Review By: Nate Meyers  
Published: September 28, 2004

Stars: David McCullough, Charles McDowell, Barbara Fields, John Steanis, Alistair Cooke, Cokie Roberts, David Broder, George Tames, James MacGregor Burns
Other Stars: Julie Harris, Derek Jacobi, Paul Roebling, Arthur Miller, Garrison Keillor, Kurt Vonegut, Douglas Turner Ward, Shelby Foote, Walt McPherson, Chris Murray, Wendy Tilghman, Jerome Dempsey, Ronnie Gilbert
Director: Ken Burns

MPAA Rating: Not Rated for (nothing objectionable)
Run Time: 01h:29m:22s
Release Date: September 28, 2004
UPC: 097368859043
Genre: television

Image Transfer
Audio Transfer
B+ B+B+B B-

DVD Review

It is too bad that The Congress, a documentary by Ken Burns, is not a massive eight to ten hour event. Thankfully the home video version contains an additional half-hour of footage that did not air when it premiered on PBS back in 1988. The 90-minute running time gives just enough room for Burns to encapsulate the 200-year history of the United States Congress, which makes for an education (if not entirely fulfilling) experience.
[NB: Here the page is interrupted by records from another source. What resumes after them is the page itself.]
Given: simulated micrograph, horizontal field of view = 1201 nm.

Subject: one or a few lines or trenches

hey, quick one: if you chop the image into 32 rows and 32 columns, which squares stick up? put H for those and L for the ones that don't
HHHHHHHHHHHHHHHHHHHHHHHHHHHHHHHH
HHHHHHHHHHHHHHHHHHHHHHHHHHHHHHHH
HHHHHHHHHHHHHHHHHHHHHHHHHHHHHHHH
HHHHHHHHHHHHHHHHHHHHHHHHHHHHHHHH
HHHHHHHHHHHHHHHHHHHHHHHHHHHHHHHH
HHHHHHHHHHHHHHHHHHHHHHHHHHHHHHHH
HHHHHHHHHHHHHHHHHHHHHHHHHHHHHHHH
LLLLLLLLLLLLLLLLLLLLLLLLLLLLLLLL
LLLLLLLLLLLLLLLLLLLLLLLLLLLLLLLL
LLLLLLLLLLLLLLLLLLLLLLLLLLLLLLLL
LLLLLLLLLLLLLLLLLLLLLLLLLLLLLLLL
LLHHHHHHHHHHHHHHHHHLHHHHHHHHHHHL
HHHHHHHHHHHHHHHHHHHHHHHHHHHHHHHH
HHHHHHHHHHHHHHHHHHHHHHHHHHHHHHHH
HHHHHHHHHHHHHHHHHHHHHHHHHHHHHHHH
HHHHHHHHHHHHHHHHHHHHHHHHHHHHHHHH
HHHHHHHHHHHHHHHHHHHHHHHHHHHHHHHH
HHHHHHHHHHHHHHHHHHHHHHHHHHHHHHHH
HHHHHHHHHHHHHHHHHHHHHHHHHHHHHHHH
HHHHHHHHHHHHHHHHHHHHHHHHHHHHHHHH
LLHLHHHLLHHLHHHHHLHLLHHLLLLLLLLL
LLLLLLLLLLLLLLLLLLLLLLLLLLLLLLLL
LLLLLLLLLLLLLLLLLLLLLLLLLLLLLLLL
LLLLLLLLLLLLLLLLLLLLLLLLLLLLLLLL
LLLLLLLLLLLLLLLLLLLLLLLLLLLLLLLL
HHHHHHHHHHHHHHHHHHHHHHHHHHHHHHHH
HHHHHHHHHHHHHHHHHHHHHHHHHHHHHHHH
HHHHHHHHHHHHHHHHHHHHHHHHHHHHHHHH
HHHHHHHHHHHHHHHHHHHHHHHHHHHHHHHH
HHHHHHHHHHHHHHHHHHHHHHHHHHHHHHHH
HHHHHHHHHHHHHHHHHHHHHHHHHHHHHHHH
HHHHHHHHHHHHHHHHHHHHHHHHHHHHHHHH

The opening is a sequence of different shots of the Capitol dome at sunrise. A beautiful orange glow glistens across the waters of the Potomac River and strikes that gorgeous structure, making it reminiscent of Roman ruins. As Ken Burns and his crew point out, there is an almost mythical quality to the Congress. In 1789, it was a massive departure from the historical precedents of earlier civilizations. For the first time in the civilized world, a government was constructed that allowed for the people to take care of their own business by both serving in office and voting to decide who would serve in office.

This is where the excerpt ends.